In his new book How to Build a Time Machine, Brian Clegg takes a "pop science" look at time travel, explaining quantum entanglement and superluminal speeds in terms that even a technophobe could understand. We asked Clegg about his book, some of his favorite time travel stories, and the most important scientific discovery of his lifetime.

You have a quote from H.G. Wells’s The Time Machine at the beginning of your book. What are some of your favorite time-traveling books?
Oddly enough, not particularly The Time Machine itself. Although the way Wells uses the idea of time being a fourth dimension is very effective, the actual story doesn’t compare with some of his other novels like First Men in the Moon and War of the Worlds. One of my all time favorites is a short story by Robert Heinlein called “All You Zombies.” Heinlein sets up a wonderful time paradox, where the main character, who has had a sex change, goes back in time to impregnate his younger, female self. The resultant child is then moved back through time to become the mother. The character has literally come from nowhere. Perhaps my favorite novel with a time travel theme is Joe Haldeman’s Forever War, originally envisaged as a counter to Heinlein’s gung-ho Starship Troopers. Because the protagonists in Forever War are always taking long journeys at near the speed of light, they travel far into the future. By the time they return home everyone they once knew is dead, the world is not the one they remember – so there is nothing for it but to sign up for another tour.

Although not a book, I’m also very fond of the time-traveling Star Trek IV movie, bringing the original Star Trek cast to the 1980s. And on TV, although rarely making much use of time travel paradoxes, I still enjoy Dr. Who, which is a show that has been around since I was very young.
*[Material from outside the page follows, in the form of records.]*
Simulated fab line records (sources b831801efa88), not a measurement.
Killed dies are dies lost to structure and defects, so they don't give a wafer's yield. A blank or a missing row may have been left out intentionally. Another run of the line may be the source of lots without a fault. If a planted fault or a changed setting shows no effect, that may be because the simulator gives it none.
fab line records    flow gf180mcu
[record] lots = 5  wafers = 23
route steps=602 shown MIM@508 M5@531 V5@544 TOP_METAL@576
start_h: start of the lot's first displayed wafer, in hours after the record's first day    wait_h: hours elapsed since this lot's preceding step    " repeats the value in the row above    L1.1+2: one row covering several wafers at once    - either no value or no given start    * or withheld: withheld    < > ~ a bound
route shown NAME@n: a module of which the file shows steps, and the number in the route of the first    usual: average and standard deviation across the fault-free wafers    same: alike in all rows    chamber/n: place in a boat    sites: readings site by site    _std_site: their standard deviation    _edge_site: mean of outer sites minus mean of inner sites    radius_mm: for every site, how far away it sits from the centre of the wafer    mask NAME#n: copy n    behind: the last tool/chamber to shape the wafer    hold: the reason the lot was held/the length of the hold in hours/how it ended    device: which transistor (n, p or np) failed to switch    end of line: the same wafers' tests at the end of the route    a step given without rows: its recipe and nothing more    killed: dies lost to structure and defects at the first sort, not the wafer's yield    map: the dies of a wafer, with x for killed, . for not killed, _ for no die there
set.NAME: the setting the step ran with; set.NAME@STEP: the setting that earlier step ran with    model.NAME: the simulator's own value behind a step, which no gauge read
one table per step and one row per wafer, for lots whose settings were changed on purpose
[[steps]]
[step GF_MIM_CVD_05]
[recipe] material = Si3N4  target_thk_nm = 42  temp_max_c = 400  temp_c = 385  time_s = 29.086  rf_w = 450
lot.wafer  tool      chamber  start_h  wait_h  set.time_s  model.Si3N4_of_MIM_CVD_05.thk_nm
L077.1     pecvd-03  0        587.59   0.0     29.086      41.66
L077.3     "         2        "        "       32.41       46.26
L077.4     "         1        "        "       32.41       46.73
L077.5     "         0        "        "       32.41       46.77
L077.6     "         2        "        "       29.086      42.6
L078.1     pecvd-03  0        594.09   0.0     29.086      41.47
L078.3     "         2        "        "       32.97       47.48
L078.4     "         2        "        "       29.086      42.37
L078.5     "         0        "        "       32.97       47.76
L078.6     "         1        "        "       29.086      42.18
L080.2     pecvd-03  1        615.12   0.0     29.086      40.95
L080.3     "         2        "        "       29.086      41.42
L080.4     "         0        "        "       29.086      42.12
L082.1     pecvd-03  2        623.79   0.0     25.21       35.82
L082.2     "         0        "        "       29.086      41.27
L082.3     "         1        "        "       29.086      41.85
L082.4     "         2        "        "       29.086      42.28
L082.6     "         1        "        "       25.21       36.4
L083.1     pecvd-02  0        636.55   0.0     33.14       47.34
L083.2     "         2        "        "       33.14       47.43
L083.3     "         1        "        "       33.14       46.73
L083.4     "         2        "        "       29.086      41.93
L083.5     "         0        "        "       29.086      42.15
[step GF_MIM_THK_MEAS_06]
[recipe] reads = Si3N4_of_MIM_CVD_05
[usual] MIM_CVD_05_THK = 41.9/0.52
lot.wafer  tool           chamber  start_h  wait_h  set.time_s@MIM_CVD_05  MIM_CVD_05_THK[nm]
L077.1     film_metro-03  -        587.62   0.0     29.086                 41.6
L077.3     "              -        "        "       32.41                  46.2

Can you explain, in the most basic terms possible, how time travel works? Or is that impossible to describe?
It’s not impossible, though it’s easier to do in a book than a couple of paragraphs! Real time travel makes use of Einstein’s relativity. There are two parts to this. Special relativity tells us that time slows down for anything moving. If, for example, you fly off at high speed in a spaceship, your time goes slower than it does on Earth. So you will return to Earth to find that you have traveled into the future. This happens at any speed. A frequent flyer crossing the Atlantic once a week for 40 years will shift 1/1000th of a second into the future. But to make a significant trip you need to get near to the speed of light. The faster you go, and the longer you travel at that speed, the further you move into the future.

Unfortunately, special relativity doesn’t have a way to get back. You are stuck in the future. But the other part of Einstein’s theory, general relativity, can help out. This describes how gravity works, saying that anything with mass will warp space and time. If the warp in time can be made sufficiently large, it’s possible to travel backwards or forwards in time using general relativity. But doing this is vastly more complex than using special relativity. One approach would be to get hold of around 10 neutron stars—stars that have collapsed so all the space inside their atoms has disappeared—and form them into a cylinder and spin this at a high speed. Oh, and you’d need antigravity to stop gravity pulling the cylinder into a sphere and it collapsing as a black hole. Not exactly everyday engineering. There is a little hope, though. An American physicist, Ronald Mallett, believes this approach can be used on the desktop with a spiraling laser light instead of a neutron star cylinder, but the experiment is yet to be tested.

What, to you, has been the most significant scientific discovery in your lifetime? Do you think it'll be surpassed in your lifetime?
If you were to say the last 100 years it would be easy—relativity and quantum theory. In my lifetime, I think the really amazing discoveries have been in cosmology—the evidence for the Big Bang, for example, plus the remarkable discovery that the acceleration of the universe is expanding. The great thing about science, though, is that there is so much more to discover. I’m absolutely sure there will many more amazing breakthroughs this century, and I hope that I’m around to see many of them.

Do you think we're getting closer to making time travel a reality?
On a small scale it’s real today. If we didn’t make corrections for the fact that the GPS satellites are shifting slightly in time with respect to the Earth, the locations they give to your satellite navigation would be out by a couple of miles in just a day. We can certainly go significantly further using special relativity if we can get fast enough spaceships. That’s quite a challenge though. To get a really good journey through time you need to get up to around 99 percent of the speed of light. The fastest humans to date were on Apollo 10, travelling at just 0.0037 of light speed. Most of the ideas for using general relativity are way beyond our current technology. We’re talking thousands of years away. The only hope in our lifetime is probably Ronald Mallett’s idea. But for me the amazing thing is that it’s only a matter of getting the technology right. There’s nothing in physics that prevents time travel.